FROM HETRINA: "Martin Meyer born 1760 Hombressen, Hessen Kassel, private recruited into courier corps, became a prisoner of war, appears in unit books beginning in Apr 1783"

This information is not entirely correct. I wrote Marburg and the data from the original source was: "Company from Wurmb.: Martin Meyer from Hombressen near Morschen, 22 years old, 9 Zoll, 1 Strich tall, and Christian Heil from Halberstadt,, have deserted on 22 April with armature and equipment from Cold Spring" (this is on Long Island)

Martin was in Co. 6 of the Jaeger Corps of the Hessen Cassel Troops. He was young for a Hessian Soldier, having been born in 1760/61 in the town of Zip 34369 Hombressen, a suburb of the city of Hofgeismar, north of Kassel.

The Jaeger Corps was the most active of all the fighting units among the some 30,000+ German Troops brought to North America by the British. In late May 1783, after the official end of the War the Jaeger Corps was moved from Huntington, LI to McGowans Pass about half way up Manhattan and to Kings Ridge at the upper end of Manhattan. These were the two so called 'outer defenses' maintained by the British to protect their units and supplies in lower Manhattan prior to embarking their troops back home to Europe. The Jaegers remained there until 21 Nov 1783, when they left for lower Manhattan in order to get on board ship bound for home, and turned over those defenses to the Americans.

Martin was in Vermont in 1786 where his first son, Surzardus, was born; in Connecticut in 1789 where his second son, Alvin, was born. He was found on the 1790 census in Washington Twp., Litchfield Co., CT. He then disappears until 1799 when he came to Susquehanna Co, PA. He died there in the town of Dimock sometime after 1822, when he last appeared on the tax records.

FROM: "THE HISTORY OF SUSQUEHANNA COUNTY, PA", Page 370:

"Martin Myers was a Hessian soldier in the British army during the Revolution. He came to Pennsylvania from one of the New England States, having left the service before the close of the war, and settled down as a peacable citizen of the country against which he had been sent to fight. By the contract between the Government of Great Britain and the Prince of Hesse-Cassel; a sum of maney was to be paid to the latter for all the Hessians not returned, and they were, at the end of the war, carefully sought for to be taken back. Myers, not wishing to return, sought concealment, and was aided by a young woman with whom he had become acquainted. He was not found, and after the troops had left the country, this woman became his wife."

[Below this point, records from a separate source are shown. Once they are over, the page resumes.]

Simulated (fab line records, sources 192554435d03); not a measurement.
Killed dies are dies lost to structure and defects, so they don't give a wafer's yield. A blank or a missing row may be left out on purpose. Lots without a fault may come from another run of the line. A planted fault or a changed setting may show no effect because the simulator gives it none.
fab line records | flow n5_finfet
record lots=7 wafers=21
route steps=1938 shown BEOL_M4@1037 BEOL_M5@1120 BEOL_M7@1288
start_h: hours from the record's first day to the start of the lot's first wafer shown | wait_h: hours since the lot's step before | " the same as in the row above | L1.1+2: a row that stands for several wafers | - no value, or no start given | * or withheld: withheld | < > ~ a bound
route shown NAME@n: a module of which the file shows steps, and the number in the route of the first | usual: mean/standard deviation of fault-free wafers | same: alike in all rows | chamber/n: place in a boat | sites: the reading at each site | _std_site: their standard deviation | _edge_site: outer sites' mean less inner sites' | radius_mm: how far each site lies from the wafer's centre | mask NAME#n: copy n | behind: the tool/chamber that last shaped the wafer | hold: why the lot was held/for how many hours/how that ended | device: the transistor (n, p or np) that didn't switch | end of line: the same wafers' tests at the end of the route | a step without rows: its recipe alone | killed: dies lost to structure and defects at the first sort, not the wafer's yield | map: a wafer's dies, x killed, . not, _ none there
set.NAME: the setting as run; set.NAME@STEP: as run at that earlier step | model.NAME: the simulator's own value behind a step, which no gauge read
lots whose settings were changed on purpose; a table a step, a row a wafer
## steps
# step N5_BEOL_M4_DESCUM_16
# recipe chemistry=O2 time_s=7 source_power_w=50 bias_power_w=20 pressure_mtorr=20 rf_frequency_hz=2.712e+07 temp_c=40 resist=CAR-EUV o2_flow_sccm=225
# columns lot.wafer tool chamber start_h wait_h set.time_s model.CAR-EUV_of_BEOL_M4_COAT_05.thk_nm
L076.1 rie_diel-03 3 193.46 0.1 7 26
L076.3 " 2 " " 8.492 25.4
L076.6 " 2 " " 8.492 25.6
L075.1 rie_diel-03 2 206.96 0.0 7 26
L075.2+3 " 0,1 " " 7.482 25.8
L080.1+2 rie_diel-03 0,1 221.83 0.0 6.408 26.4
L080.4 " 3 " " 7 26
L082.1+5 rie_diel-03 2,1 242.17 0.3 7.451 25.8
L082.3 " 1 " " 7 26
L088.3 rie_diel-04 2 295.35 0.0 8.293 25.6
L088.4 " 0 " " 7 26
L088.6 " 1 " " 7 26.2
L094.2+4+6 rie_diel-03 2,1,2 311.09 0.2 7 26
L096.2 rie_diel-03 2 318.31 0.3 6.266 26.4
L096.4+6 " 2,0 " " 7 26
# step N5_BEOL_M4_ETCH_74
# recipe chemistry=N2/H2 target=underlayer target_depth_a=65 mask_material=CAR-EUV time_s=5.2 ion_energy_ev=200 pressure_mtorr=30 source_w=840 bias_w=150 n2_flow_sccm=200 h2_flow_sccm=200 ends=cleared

"In the fall of 1799 he is said to have carried the following load upon his back from Black's mill, on the Wyalusing, up to the forks of the creek, a distance of ten miles, the flour of one bushel of wheat, one bushel of rye, fourteen shad and a gun. At the Forks he added to his load one gallon and a pint of whiskey, a large bake-kettle weighing twenty-five pounds, and a common sized cross-cut saw, all of which he carried without assistance thirteen miles farther to his own residence. These thirteen miles were entirely in the woods, and he was guided only by a line of marked trees. This Samson-like feat was performed by no 'Samson in size'".